5. From Up on Poppy Hill

Reflecting yet another genre of storytelling at which Miyazaki excels, From Up on Poppy Hill (2011) may disappoint his more action-oriented fans, but if heartwarming romance is your thing, this one’s for you. Written by Miyazaki and Keiko Niwa and directed by Miyazaki’s son Goro, this lovely film looks back at the life of a Yokohama teenager who awakens to romance as Tokyo prepares to host the 1964 summer Olympics. Her father was lost at sea years ago, and the maritime signal flags she habitually raises daily to guide him home attract the attention of a boy from her high school. Love blossoms, but one big problem threatens to keep the pair apart. It’s touching, nostalgic, innocent and beautifully shot.

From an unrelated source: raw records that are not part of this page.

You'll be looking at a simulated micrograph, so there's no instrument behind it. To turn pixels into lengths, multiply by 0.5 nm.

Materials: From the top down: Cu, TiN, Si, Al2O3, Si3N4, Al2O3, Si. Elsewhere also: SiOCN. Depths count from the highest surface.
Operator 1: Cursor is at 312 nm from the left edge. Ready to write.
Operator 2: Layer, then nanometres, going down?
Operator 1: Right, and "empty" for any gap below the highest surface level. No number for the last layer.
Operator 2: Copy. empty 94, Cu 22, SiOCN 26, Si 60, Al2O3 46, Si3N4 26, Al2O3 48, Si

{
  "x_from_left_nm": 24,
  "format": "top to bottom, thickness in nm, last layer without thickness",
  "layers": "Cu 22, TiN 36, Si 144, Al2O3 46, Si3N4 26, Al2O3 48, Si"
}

There you have it: five golden offerings from my favorite filmmaker (really, you can’t go wrong with any Miyazaki movie). But there’s more: Miyazaki’s retirement announcement in 2013—his sixth such promise—has now been subverted by word of his next post-retirement project, “Boro the Caterpillar,” an all-CG short (a first for the director). And Miyazaki fans who find themselves in Tokyo should check out the Studio Ghibli Museum in nearby Mitaka. It’s not an amusement park, but it is a great place to visit for fun exhibits and cool merch. It even has its own beer! So happy birthday, Miyazaki-sama! You’ve made me a happy geek for many years.